Provider sporadically considered Offline and never restores

vudex commented 10 months ago

Hello,

I am encountering a persistent issue with sssd intermittently identifying the ipa backend as offline and failing to return online. Initially, I temporarily resolved this by restarting the service, but the problem persists without a permanent solution. I am reluctant to restart the service each time a user encounters this issue.

When sssd indicates that backend is Offline in the logs, I can successfully execute 'id' and 'kinit' commands for the affected user. The 'id' command retrieves the actual groups stored in FreeIPA, confirming that FreeIPA is operational and healthy. However, sssd seems to disagree and indicates otherwise.

I've provided a link to a comprehensive log file containing all entries from /var/log/sssd/ during the SSH login attempt for the 'test-user-ssh':

sssd_all.log

My system configurations are as follows:

sssd version: sssd-2.6.1-alt2.x86_64
freeipa-client version: freeipa-client-4.8.9-alt4.c9f2.3.x86_64

Here is a snippet of my sssd.conf file, in its default state post ipa-client-install:

[domain/custom.in-realm.domain]
id_provider = ipa
ipa_server = ipa-01.my-realm.internal
ipa_domain = custom.in-realm.domain
ipa_hostname = studio-01.custom.in-realm.domain
krb5_realm = MY-REALM.INTERNAL
auth_provider = ipa
chpass_provider = ipa
access_provider = ipa
cache_credentials = True
ldap_tls_cacert = /etc/ipa/ca.crt
krb5_store_password_if_offline = True

[sssd]
config_file_version = 2
services = nss, pam, ssh, sudo
user = _sssd
domains = custom.in-realm.domain

[nss]
[ssh]
[sudo]

Any insights or assistance in resolving this recurring sssd issue would be greatly appreciated.

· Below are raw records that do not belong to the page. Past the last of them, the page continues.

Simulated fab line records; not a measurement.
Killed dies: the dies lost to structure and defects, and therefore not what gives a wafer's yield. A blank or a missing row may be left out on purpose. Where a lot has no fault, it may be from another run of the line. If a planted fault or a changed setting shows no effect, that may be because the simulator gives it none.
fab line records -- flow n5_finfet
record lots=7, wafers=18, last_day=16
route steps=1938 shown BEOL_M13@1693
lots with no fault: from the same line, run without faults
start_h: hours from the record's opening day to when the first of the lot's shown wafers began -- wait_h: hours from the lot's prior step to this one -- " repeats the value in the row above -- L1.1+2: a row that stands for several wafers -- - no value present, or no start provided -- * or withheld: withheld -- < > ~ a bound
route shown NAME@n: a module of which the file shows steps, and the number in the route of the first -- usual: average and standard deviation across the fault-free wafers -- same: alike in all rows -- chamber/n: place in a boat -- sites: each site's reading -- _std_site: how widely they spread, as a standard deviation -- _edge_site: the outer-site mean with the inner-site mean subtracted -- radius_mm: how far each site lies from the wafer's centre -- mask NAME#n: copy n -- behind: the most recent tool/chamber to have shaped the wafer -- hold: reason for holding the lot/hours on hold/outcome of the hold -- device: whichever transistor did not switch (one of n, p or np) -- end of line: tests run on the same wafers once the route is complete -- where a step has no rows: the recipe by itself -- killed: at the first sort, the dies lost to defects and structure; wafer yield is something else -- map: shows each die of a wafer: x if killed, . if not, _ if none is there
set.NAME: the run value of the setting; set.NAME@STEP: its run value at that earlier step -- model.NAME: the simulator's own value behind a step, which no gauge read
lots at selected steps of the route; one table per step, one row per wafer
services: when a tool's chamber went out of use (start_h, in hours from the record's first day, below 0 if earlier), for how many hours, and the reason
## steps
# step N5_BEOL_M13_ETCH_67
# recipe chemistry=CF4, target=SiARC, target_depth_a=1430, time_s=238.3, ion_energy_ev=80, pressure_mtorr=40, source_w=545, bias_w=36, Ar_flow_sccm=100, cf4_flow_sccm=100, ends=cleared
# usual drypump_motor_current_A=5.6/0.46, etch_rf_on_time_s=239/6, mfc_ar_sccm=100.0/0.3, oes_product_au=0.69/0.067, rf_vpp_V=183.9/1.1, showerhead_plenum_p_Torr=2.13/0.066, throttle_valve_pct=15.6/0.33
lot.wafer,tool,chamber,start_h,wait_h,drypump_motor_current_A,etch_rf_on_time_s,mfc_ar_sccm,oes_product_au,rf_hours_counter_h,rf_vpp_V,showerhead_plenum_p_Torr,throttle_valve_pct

sumit-bose commented 10 months ago

Hi,

unfortunately the most important part of the logs, the backend log, is missing. Would it be possible to attach the full /var/log/sssd/sssd_custom.in-realm.domain.log file?

bye, Sumit

vudex commented 10 months ago

Hi,

unfortunately the most important part of the logs, the backend log, is missing. Would it be possible to attach the full /var/log/sssd/sssd_custom.in-realm.domain.log file?

bye, Sumit

Well, thank you for quick reply. The point is, I used tail -f /var/log/sssd/* so if there is no sssd_be.log then it wasn't writhing anything during my ssh conenction. Maybe it uses buffer though, and writing to the log is delayed.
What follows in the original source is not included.